Coming out of Egypt, coming out of Exile, coming out of a period of despair proves harder than expected. When the ancient Israelites left the bondage of Egypt, one would have thought they would have been glad to leave it behind and to enjoy their newfound freedom. But as Moses soon found out, it wasn’t that easy. When the going gets tough, the people don’t go shopping, they go complaining. Why did you takes us out of Egypt and back us up to the sea, ready pickings for Pharaoh’s army? Were there not graves enough in Egypt? Why did you bring us out in this wilderness? There’s not enough water. There’s not enough to eat.
It’s easy enough to see the ancient Israelites as whiners, but on the other hand, they had a point. In Egypt the work may have been hard, the conditions may have been dreadful, but they weren’t roaming around lost, in a vast unknown every day.
Encampment in the desert, with Mount Seir in the distance. Colored lithograph by Louis Haghe after David Roberts, 1849.
Leaving Babylon Was Just as Hard
More than a millennium later, the Israelites coming home from exile in Babylon encountered a related, though different, reality. While in Babylon they sang longing laments for their homeland, for Zion. Their poetry gave eloquent testimony to their sorrow:
Psalms 137:1-4 (NRSV): By the rivers of Babylon – there we sat down and there we wept when we remembered Zion. On the willows there we hung up our harps. For there our captors asked us for songs, and our tormentors asked for mirth, saying, “Sing us one of the songs of Zion!” How could we sing the Lord’s song in a foreign land?
In 587 b.c.e. Nebuchudnezzar smashed what remained of Israel’s promised land, left the holy temple of Solomon but a pile of rubble and carried the people off to Babylon. There they wept their tears, yearning for a return of former times.

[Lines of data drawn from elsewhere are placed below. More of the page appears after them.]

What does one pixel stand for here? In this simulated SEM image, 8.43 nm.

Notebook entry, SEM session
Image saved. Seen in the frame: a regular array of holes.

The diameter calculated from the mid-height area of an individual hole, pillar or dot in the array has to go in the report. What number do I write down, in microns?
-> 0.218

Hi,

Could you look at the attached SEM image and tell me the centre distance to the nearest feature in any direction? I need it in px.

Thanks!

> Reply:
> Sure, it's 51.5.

Forty-eight years later there came another change in power. The Persians overcame the Babylonians, and the exiles found themselves at the hands of a more benevolent governance. Persia, unlike Babylon, granted great autonomy to its subjects. Cyrus the great let the exiles go home, let them repatriate Judea, and instructed them to rebuild their temple. There hardly could have been more of an answer to their prayers.
But, again, things as reality seldom work out the way they are dreamed. Despite Cyrus’s generous edict, once the people got re-settled, their commitment seems to have flagged. For the whole time in exile, they had looked to rebuild their home and center of worship. But once there, it seems that a modest prosperity was established, that life took on something of a ho-hum quality, and the temple lay unfinished.
The Babylonian conquest of Jerusalem as depicted by artist James Tissot.
the temple lies in ruin
It lay unfinished twenty years later, when Haggai wrote this morning’s passage. Haggai looks at the result of the apathy. He looks at the stones partially restored, but now the work site is quiet. Grass and weeds have overgrown parts of the construction. It has the look of abandonment, even in its current usage. It must have been something like those movies we see today that take place after the world has faced collapse. You see the remnant of what were once grand structures, but now they are burned out relics. You see people gathering around flaming oil barrels to warm themselves. What once was is evident in the ruin, but now it is being used as a shadow of its former self. I imagine the temple in Jerusalem must have been something like that, and Haggai turns to the people looking to ignite their passion for the restoration of former things.
3 Who is left among you that saw this house in its former glory? How does it look to you now? Is it not in your sight as nothing? 4 Yet now take courage, O Zerubbabel, says the Lord; take courage, O Joshua, son of Jehozadak, the high priest; take courage, all you people of the land, says the Lord; work, for I am with you, says the Lord of hosts, 5 according to the promise that I made you when you came out of Egypt.
Archaeologist studying the ruins of ancient Israel
ideal vs. reality
When they did come out of Egypt, they experienced discontent. Now, coming out of Babylon, they experience apathy. In only slightly different ways at heart, their discontent and their apathy tell a surprising story: The Israelites really had no stomach for the reality of God’s promises. For it turned out that God’s promises demanded much of them. They demanded surviving lost in the wilderness, and they meant taking responsibility for themselves in their freedom. One circumstance led to resistance, the other to impassivity.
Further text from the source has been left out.